Collecting Rural Industry: Interwar Networks Committed to Finding the “Firsts”

Saturday, January 4, 2020: 4:10 PM
Harlem Room (New York Hilton)
Debra Reid, The Henry Ford
Henry Ford’s automobiles and tractors transformed rural and farm life. Ford wanted to influence people’s memories of the past as much as his industrial products changed their lives. He relied on a network of antique dealers to build a strong collection of agricultural and rural industrial “firsts.”

Ford’s zeal for collecting fit within larger societal trends. Support for local history, including agricultural history, gained traction during the first decade of the 1900s, as urban populations grew. The American Historical Association organized the Conference of State and Local Historical Societies and state historical society administrators helped form the Mississippi Valley Historical Association, now the OAH. The Agricultural History Society formed in 1919, and members joined the pro-museum movement by early 1921. A three-person committee on “Agricultural History Museums” began in March 1921. It included the first editor of Agricultural History, a long-time USDA employee, and a curator in the Smithsonian’s Department of Arts and Industries. AHS board member, Herbert A. Kellar, curator at the McCormick Historical Association, supported the cause. Those who funneled collections Ford’s way benefited from such pro-museum momentum, thought Ford engaged more with preservationists, especially those involved with the Society for the Preservation of New England Antiquities.

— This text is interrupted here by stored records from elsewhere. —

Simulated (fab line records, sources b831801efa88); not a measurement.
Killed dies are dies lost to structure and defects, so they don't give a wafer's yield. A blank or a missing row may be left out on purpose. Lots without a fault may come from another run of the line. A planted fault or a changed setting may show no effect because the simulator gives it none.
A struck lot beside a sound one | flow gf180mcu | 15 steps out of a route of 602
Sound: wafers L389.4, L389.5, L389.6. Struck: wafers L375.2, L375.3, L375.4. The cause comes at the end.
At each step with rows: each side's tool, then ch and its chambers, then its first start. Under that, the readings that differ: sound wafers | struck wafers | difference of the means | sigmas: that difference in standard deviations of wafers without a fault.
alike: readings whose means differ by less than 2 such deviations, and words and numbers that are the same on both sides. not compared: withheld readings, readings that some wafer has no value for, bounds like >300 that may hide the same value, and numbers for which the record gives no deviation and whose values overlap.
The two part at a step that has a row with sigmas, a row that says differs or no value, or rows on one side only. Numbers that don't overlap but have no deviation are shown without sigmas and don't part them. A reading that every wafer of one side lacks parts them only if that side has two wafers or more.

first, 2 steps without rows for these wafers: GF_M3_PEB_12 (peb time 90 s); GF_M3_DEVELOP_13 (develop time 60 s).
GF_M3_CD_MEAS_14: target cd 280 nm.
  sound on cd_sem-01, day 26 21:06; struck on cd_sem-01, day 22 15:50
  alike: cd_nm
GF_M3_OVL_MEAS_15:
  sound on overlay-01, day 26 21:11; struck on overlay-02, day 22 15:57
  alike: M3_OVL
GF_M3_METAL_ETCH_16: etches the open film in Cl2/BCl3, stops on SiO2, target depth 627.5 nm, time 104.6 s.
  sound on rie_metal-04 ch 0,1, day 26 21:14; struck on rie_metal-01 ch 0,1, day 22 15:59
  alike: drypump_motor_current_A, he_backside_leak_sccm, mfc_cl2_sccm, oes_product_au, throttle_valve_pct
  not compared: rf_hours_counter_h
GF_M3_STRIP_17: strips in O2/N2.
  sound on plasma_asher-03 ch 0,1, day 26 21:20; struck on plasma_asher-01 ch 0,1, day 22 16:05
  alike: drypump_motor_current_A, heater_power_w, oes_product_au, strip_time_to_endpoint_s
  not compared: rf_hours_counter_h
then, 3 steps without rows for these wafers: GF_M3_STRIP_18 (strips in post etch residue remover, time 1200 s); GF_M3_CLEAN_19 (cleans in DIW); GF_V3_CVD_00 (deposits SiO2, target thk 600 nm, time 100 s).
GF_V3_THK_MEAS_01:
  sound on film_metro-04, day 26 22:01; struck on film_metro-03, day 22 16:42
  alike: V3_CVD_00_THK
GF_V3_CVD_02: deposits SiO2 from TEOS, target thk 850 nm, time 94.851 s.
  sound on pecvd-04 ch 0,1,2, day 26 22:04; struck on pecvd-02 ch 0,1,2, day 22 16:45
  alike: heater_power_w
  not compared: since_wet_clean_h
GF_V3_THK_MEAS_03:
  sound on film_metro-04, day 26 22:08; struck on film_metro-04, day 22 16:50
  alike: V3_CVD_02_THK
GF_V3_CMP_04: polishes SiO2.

Individuals and their interests and connections helped build the collections that tells the story of American agricultural and technological history today. These collections tend to be heavy in nineteenth-century hand tools, plows, fanning mills, and harvesting technology, the things rapidly falling out of use during the 1920s when Ford preserved his own boyhood home and began collecting for his “Edison Institute.” They often are mis-interpreted as testaments to technological determinism, but these artifacts remain primary sources to document local invention or entrepreneurship, and they have added relevance today in the context of organic and alternative agriculture practices and persistent rural reverence.